Rebecca Kemble, a stringer for the Progressive, covered a legislative committee hearing in Madison, Wisconsin, where business groups lined up to complain that the schools were not meeting their needs. They complained that they could not find workers with the right set of skills. Despite high unemployment in the area, manufacturers say that they can’t find suitably trained workers. They had no data to back up what they said, just opinions.
The extraordinary thing that Kemble did was to look at the kind of engineering jobs that were going unfilled. As Kemble writes:
Some manufacturers also claim that they can’t fill high-skilled engineering positions, but they don’t mention the salaries, benefits, and terms of employment associated with those jobs. A search of mechanical engineering positions currently open in the Milwaukee metropolitan area requiring a minimum of a bachelor’s degree and five years of experience yielded the most results in the $30,000 – $50,000/year salary category. Some of those positions are offered on a contract or temporary basis, meaning no benefits.

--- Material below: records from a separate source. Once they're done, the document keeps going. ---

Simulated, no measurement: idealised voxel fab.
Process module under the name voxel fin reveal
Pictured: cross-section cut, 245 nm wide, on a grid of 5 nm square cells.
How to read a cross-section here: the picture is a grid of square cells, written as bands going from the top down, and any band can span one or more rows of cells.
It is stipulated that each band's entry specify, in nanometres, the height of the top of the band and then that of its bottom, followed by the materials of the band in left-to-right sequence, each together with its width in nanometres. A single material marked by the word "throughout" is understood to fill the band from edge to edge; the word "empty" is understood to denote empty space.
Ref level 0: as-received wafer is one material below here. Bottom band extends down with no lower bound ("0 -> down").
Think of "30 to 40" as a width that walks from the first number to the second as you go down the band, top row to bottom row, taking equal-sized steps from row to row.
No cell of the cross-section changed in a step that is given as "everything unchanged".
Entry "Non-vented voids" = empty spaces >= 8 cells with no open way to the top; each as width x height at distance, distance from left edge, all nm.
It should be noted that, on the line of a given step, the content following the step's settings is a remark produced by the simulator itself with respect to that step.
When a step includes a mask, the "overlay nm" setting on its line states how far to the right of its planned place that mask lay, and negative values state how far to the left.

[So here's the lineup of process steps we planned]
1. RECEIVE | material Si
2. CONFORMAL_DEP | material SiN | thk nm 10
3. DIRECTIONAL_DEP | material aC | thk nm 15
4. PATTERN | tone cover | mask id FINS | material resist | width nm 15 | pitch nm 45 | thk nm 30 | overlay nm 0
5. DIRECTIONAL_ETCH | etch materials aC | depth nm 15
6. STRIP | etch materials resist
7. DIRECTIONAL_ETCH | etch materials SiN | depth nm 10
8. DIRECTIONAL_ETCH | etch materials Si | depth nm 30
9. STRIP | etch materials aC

Another alarming development:
Already this year Scott Walker has signed into law a measure that stacks the governing board of the Milwaukee Area Technical College with business owners, giving them control of program, curriculum, hiring, and firing decisions.
The manufacturers are working together with friendly legislators to develop “laws that use the public education system to orient, train, and track kids into the corporate working world at a young age. Rep. Farrow mentioned that he would like that tracking to begin in first grade. But Tim Sullivan, who appeared before the committee as Scott Walker’s recently appointed “Special Consultant for Business and Workforce Development,” has even more ambitious ideas: ‘In workforce development we say, you begin at birth and end at the grave.’“
There was constant teacher-bashing during the day-long session. One educator tried to remind the committee that the public schools have a duty to educate the citizenry. But they were hopelessly antagonistic to anything but workforce training to serve their own needs.
I bet they didn’t know that Wisconsin has the highest graduation rate of any state in the nation.